Have you ever heard of a nocturnal designer? No? Well, meet your first one Catherine Edouard Charlot of the accessories and apparel line Himane.

Edouard Charlot, who is based in New York, admits to getting most of her ideas for her sustainable line in the dead of night. “It is my best moment and ideas pour in my head like water in a beautiful fountain,” she says. This inspirational spurt is usually followed by a 10-minute stretch session, a shower around midnight, a bit of reading while listening to some relaxing music and bedtime, usually by 1:00 A.M. And the next day the grind begins all over again for the environment-friendly designer. Would you believe that Edouard Charlot made her first design from an umbrella? The European Union Women Inventors and Innovators Network recently gave her a special award in recognition for her “Innovative and Exceptional Creativity”. And “creative” is an understated adjective to describe the designer’s work. Himane’s Ayity Tote bags, for example, are made from recycled disaster tarp tent. Her Femi consists of material from discarded old man’s shirts.

The uniqueness of her designs began to garner the attention of everyone from the editorial staff of Oprah magazine, to CNN, and NBC New York. At one point, even Rio de Janeiro’s TV Brasil came calling. For Edouard Charlot—who has been adhering to a self-directed program of Recycle, Repurpose, Reuse, Reduce, Upcycle from the first time she made her first designs—all this attention must have been pleasing.

But long before the whole green trend, long before sustainable design became a phrase du jour, and eco-consciousness became popular among the masses, Eduoard Charlot was a little girl on the island of Haiti, dreaming and creating from discarded scraps. What’s more a considerable percentage of Himane’s profits go towards helping teens in Haiti. Shall we discuss her work and her journey together?

You created your first piece when you were 13? Yes, I did. It was after our regular seamstress did not give me the actual design I chose. Upset and all, I told my mother that from now on I will be making my own clothes and will never go to a seamstress.

So you attended Verona Alta Costura School of Fashion, a design institute in Haiti.  Since I did not have any training prior and felt that it was the career I wanted to get into, I forced my dad to get me into going to Verona which was a new international school of design in Haiti. But it was after many years of making clothes for friends, wedding gowns for people and all. I wanted to learn more to be a professional and get all the training pertaining to fashion.

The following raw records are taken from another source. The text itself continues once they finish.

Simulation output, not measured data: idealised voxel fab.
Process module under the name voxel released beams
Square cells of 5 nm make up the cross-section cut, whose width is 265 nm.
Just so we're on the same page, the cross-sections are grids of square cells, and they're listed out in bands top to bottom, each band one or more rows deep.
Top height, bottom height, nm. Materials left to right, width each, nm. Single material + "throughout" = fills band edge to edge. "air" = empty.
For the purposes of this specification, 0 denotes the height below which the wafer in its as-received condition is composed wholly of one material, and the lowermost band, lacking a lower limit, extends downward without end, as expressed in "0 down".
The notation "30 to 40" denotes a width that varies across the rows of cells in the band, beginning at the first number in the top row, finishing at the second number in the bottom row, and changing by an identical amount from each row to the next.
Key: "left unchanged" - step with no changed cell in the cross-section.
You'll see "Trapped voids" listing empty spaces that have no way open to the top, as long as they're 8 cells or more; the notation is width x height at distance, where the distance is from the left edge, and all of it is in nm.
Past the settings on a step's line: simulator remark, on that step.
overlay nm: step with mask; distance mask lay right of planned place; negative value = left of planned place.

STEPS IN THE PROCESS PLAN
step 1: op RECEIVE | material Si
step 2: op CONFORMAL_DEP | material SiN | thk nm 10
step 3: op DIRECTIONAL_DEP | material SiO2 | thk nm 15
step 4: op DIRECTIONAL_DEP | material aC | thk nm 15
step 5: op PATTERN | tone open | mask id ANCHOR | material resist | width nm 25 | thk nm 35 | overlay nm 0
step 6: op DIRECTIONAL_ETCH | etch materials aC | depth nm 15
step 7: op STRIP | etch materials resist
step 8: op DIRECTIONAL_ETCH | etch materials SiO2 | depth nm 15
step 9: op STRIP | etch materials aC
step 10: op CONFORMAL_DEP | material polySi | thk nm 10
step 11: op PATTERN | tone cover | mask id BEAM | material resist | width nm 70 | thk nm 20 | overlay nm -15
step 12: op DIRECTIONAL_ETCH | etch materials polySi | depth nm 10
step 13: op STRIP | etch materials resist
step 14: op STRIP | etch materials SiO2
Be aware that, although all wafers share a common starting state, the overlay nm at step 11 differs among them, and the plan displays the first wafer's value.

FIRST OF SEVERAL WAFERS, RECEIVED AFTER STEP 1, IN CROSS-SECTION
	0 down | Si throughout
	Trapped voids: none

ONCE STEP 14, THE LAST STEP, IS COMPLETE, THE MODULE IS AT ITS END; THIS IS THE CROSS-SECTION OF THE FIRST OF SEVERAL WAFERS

Himane is quite an interesting name for a fashion line. Is the story behind its origin equally interesting?  Himane was my mother’s first name. In 1998, when I was looking for a name to register my business out of a joke my mom suggested that I used her name. Since she was my best friend, my mother, my companion, my confident and the person who always pushed me to move forward, it was an honor to chose to use her beautiful name and also I wanted something original and dear to my heart. After she suddenly passed away in 2006, I vowed to never change the name.

How do you manage the pressures of life as a designer with other responsibilities? It is hard in this day of age. But what keeps me going is my focus on helping others creating a better place in the environment by recycling what they use to see as trash.

You were doing eco-conscious designs long before it caught the mainstream.  Honestly, I have been recycling since I was 13, practically 30 something years ago. Remember, my first dress and the way I taught myself how to sew was by recycling an old shirt from my dad and turn it into a dress. I also had an export business many years ago when I was still leaving in Haiti, at that time I was collecting old glass bottles—wine and others—to paint them, old drums was turning into beautiful piece of arts and so forth. So it was no surprise when I started making bags and clothes in 2002 from recycled umbrellas. People see the glitz, the glamour, the fancy threads. Are there rough moments in the life of a designer?  Rough moments are not even the right word [laughter]. That’s the problem on this business. It is not green everyday, it is not glamorous all the time. It is a tough business, very challenging and a business that can be very draining. So, yes, it is a tough business to be in and I wish other designers can come up and say more because all that glamour, the glitz and the fancy thread can be just a façade.

Can clothes make a woman beautiful, and can they make a man debonair? For me a woman, a person is always beautiful because it is all depends [on] the state of mind of that human being. Clothes can, yes, make you feel beautiful, but it is all depends on your state of mind and unfortunately I don’t think that clothes can make a man debonair. It can maybe make him feel that way. Is the fashion world as cut-throat as it has been portrayed at times? Yes and much more than that unfortunately.

The life of a successful designer has many rewards. Do you have a special moment in your career thus far, where you said to yourself, “Catherine girl, you have arrived.”  No, not yet. Since my focus is a little more different that others, I don’t think I will be able to say that so soon. But I am very happy to what I had achieved so far.

Do you happen to have a favorite piece in your collection? I love them all, because they are all created out of love. But I love my compact travel bags the most—Erisna and Corai.

What’s the best thing about being Haitian? All and everything that make me, my beautiful country and culture. I am in love with this place because it has so much to offer if we can take time to really see it.

What inspires most of your work? Nature, people.

You moved to Haiti from New York in the mid 1990s. How was that experience? I guess I did it in the right time and the right frame of mind.

You are obviously very attached to Haiti. Do you envision starting a fashion school there eventually? Or starting some initiative, perhaps a designer’s contest to help launch the careers of up-and-comers? Yes, I am very much so. My roots are planted here, my family, my friends are here and there is nothing like home. My plan is to have a sustainable school for the youth where they will come and learn about sustainability, the environment, recycling and become an entrepreneur and a voice for their community.

While we’re on this subject, do you have any lessons that you’d like to share with those who are thinking about a career in fashion? It is a great field, but you need to have a strong backbone and please try not to get into it for the fame and money. It will eat you alive. Have a focus, a plan and stick to it.